Oxblog asks "Why Don't Hot Chicks Blog?"
Dec. 19th, 2004 07:45 pm(Actually, Crooked Timber poses the question and Oxblog offers some hypotheses, but Oxblog's title was catchier.)
My immediate thoughts were a) there are plenty of them on LJ, but of course b) LJ doesn't count. Why LJ doesn't count when bloggers discuss blogs, and why there are plenty of women here strike me as interesting questions.
There are a lot of people who don't really consider LJ a blog. Certainly LJ has the reputation for being an insular place where people talk mainly to and about their friends on subjects that are only of interest to themselves.
Personally, I don't actually mind the reputation, because by and large--aside from the food and lodging listings--that's why I blog.
LJ's focus on people you actually know may be more attractive to people who care more about social interaction. My gut feeling is that this tends--for cultural reasons, perhaps--to attract more women.
To be fair, Crooked Timber was originally talking about academic blogs. Oxblog theorizes that women may not be so eager to join the cut and thrust of online argument. It might be, though, that we social people have other things to talk about.

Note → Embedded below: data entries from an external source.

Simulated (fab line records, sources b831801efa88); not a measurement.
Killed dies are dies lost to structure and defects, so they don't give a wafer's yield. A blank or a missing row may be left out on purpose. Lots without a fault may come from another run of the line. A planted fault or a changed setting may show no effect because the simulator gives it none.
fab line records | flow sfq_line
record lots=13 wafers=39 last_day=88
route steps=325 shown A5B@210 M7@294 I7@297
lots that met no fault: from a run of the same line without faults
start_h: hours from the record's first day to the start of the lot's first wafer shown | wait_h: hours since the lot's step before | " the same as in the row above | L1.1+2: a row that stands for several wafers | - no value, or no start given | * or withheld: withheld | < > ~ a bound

My immediate thoughts were a) there are plenty of them on LJ, but of course b) LJ doesn't count. Why LJ doesn't count when bloggers discuss blogs, and why there are plenty of women here strike me as interesting questions.
There are a lot of people who don't really consider LJ a blog. Certainly LJ has the reputation for being an insular place where people talk mainly to and about their friends on subjects that are only of interest to themselves.
Personally, I don't actually mind the reputation, because by and large--aside from the food and lodging listings--that's why I blog.
LJ's focus on people you actually know may be more attractive to people who care more about social interaction. My gut feeling is that this tends--for cultural reasons, perhaps--to attract more women.
To be fair, Crooked Timber was originally talking about academic blogs. Oxblog theorizes that women may not be so eager to join the cut and thrust of online argument. It might be, though, that we social people have other things to talk about.
(no subject)
Date: 2004-12-20 02:25 am (UTC)Actually, I find this remark somewhat insulting, as if women like me and the women I know cannot (and, more to the point, will not) hold their own in the cut and thrust of online argument. Especially academic argument.
I don't qualify as a hot chick, so perhaps this is rather not to the point. But as a female academic who has competed fairly successfully head-to-head with men all her life in male dominated fields, I will say there is nothing about participating on line that is particularly different. Only--it's usually rather boring IMO.
Most bloggers rant. Whether or not they agree with me, I find very little considered inspection of topics and lots of hot air, often blowing noise about subjects on which the bloggers are not particularly more conversant than I am. I really don't care to spew myself, and have little interest in reading such. Ranting I find to be a fairly testosterone-intense activity, and I generally find being ranted at just plain boring.
If I want a thoughtful exchange of considered ideas I am far more likely to turn to people who I trust to think about a subject and discuss it in some depth rather than go off on an ungrounded position. I find that I have, in fact, had a number of such conversations here on LJ, though that is not why I'm here.
I like LJ not because I cannot hold my own in intellectual exchange, but because it is one of the ties of the tribe to which I belong. I don't really see it or experience it as blogging at all.
And, btw, I love reading your food and travel reports.
(no subject)
Date: 2004-12-20 02:40 am (UTC)I want to be clear here--particularly if I've given offense--that I don't agree with either Crooked Timber or Oxblog on that point.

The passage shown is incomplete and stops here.